Day Trip to Arashiyama
The Japanese are infatuated about the weather and the seasons. Even today, it is customary to begin letters and emails with a rhetorical statement about climatic changes. So profound is this obsession that Japanese people often believe having four seasons is something unique to their country. Nevertheless, as a long and narrow archipelago, Japan does indeed offer interesting changes between seasons, with a variety of climates and offerings throughout the year.

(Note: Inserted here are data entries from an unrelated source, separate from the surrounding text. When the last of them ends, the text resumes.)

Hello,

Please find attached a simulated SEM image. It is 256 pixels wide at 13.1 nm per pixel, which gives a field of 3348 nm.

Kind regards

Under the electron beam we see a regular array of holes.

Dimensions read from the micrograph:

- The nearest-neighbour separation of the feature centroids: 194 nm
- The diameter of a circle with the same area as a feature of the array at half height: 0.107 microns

Nothing says Japan like the image of a cherry blossom in bloom. The delicate pink flowers have become an internationally recognized symbol of the Japanese aesthetic and of the country's affinity for admiring nature. As the winter chill makes way for a cleansing breeze, the anticipation of warmer weather begins with predictions of when the sakura are to bloom. Known as the sakura zen sen, or the sakura blossom front, the coming of the cherry blossoms begins in the southern Kyushu islands in February and runs north through Aomori and Hokkaido into as late as May. The fresh air and eagerness to get outside make spring and the Japanese ritual of flower watching, referred to as hanami, the perfect excuse to gather under the cherry blossoms and admire their beauty. A tradition dating as far back as the Heian period (794 – 1185), hanami today sees thousands of locals and visitors gather in parks, gardens and even cemeteries across the country to share food and drink and feel a bit closer to nature. A wonderful and uniquely Japanese experience that should not be missed.
The high humidity in summer is often a good excuse to head for the coolness of the many mountains throughout Japan. More than a respite from the summer heat, most cities at higher elevations offer rustic accommodations and a variety of local attractions to complement the surrounding nature. Beaches, lakes and rivers are other popular destinations during the summer months, with activities ranging from river rafting and surfing, to sunbathing and barbeques.
But even with the heat and humidity, summer in Japan can be a very cool time. Two not-to-miss summer experiences are a Japanese matsuri, or festival, and a hanabi taikai, fireworks display. With many cities offering their own matsuri, there is always a chance to see and take part in something completely different. Music, dancing, games and rows of stands selling a wide variety of seasonal fare, a summer matsuri is a great time to enjoy a living Japanese tradition. Likewise, fireworks displays are another Japanese tradition dating back over hundreds of years. One of the most famous originated as a competition between rival fireworks makers, these events attract thousands of people to watch the summer skies light up accompanied by oohs and awes.
In Japan, fall is considered by many to be the most comfortable season. While cities are alive with shopping, cafes, open-air restaurants and nightlife is in full swing, the cooler weather also encourages excursions to temples or ryo-kans (traditional inns), which are numerous throughout the countryside. Whether a short train ride from the city or an overnight stopover, the range of colors in the fall foliage is a memorable experience. Typified by the rich hues of the Japanese maple, known as momiji and which translate literally as red leaves, the fall vistas in Japan are not to be missed.
Another reason for the popularity of fall is the food. While fresh ingredients are the staple of Japanese cuisine, fall is arguably the time of year that features the best ingredients. From seafood to produce, fall offers a wide variety of in-season options that make their way to the table in restaurants and izakayas across the country. Even if only for the food, fall in Japan will bring you back for seconds.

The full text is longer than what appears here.